SPARTANBURG, S.C. _ Zion Williamson is 16, and I believe he would win the NBA's dunk contest this All-Star Weekend if he could only enter.
Lee Sartor, Williamson's high school coach at Spartanburg Day School, said North Carolina basketball coach Roy Williams had the following exchange with the star 6-foot-7 junior forward not long ago: "Roy Williams told Zion that he was probably one of the best high school players he's seen since Michael Jordan."
Duke coach Mike Krzyzewski brought his whole staff along with him to Spartanburg on a recruiting visit to see Williamson. Kansas coach Bill Self showed up as part of a sold-out crowd for a Spartanburg Day game recently _ the school had to start selling tickets for the first time this year instead of letting people in for free because of the demand.
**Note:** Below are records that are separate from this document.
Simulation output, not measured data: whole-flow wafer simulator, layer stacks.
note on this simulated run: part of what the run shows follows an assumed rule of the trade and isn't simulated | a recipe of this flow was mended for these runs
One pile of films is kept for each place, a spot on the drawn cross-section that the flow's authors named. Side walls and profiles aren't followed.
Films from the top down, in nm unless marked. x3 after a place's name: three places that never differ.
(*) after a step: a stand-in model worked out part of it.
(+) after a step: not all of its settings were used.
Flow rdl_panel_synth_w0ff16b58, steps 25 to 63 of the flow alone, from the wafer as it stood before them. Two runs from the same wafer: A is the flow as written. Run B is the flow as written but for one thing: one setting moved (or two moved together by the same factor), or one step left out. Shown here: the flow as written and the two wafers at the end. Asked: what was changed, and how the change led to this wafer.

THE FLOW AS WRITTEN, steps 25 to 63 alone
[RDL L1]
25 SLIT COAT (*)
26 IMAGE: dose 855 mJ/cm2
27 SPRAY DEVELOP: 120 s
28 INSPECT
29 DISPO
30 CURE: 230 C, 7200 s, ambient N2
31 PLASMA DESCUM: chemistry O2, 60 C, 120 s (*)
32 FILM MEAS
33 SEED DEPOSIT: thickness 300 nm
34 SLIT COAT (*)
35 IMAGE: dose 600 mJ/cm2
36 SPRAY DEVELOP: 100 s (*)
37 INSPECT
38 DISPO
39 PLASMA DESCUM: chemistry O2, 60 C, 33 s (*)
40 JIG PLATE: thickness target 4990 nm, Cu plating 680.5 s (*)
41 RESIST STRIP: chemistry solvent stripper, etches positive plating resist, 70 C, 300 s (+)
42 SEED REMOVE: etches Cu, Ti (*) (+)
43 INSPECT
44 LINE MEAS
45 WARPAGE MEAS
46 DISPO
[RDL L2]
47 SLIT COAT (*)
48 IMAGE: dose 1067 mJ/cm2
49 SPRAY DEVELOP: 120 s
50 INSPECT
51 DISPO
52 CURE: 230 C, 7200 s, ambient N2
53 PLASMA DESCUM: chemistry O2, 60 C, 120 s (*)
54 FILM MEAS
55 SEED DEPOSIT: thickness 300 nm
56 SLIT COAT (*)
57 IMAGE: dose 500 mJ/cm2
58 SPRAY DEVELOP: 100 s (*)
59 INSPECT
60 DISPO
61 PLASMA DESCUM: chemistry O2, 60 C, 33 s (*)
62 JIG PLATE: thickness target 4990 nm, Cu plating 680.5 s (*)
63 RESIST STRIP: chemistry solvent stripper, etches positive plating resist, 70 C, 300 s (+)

Rapper Drake had his picture taken wearing Williamson's No. 12 Spartanburg Day School jersey on social media and posted it on Instagram last month. Drake and Zion now text occasionally.
But the player everyone around Spartanburg just calls "Zion" _ in the same way LeBron (James) and Steph (Curry) are known by one name only in far wider basketball circles _ cannot do everything.
For instance: Williamson can't drive.
Williamson hasn't found time to take the driver's education class. He doesn't turn 17 until July, so for now his parents shepherd him everywhere.
On the court, though, driving is his thing. Williamson frequently elevates for dunks of near-Biblical proportions, which makes sense given that his name came from the Bible at the suggestion of his grandmother. Mount Zion was considered the highest point in ancient Jerusalem. As the psalmist wrote in Psalm 48: "Beautiful in elevation, the joy of the whole earth, is Mount Zion."
This Zion certainly spreads joy with his own elevation. In this social-media age, clips of those dunks are digitally passed from screen to screen with religious fervor. Williamson may or may not be the best high-school dunker ever, but he has to be the most publicized.
In the game I watched Monday night in Spartanburg, "Mount Zion" rose into the air for eight dunks that accounted for nearly half of his 34 points. Those dunks included two I had never seen a 16-year-old do.
One was a monstrous tomahawk jam worthy of former NBA dunk champion Vince Carter in his prime. Williamson is left-handed, but he performed it with his right hand just for the heck of it.
The other was a 360-degree windmill dunk so transcendent that it was No. 1 on "ESPN's Top 10 Plays" that night.
"Zion Williamson, 16 years old _ that happened!" a nearly breathless ESPN anchor said. "A 360 windmill dunk _ in a game!"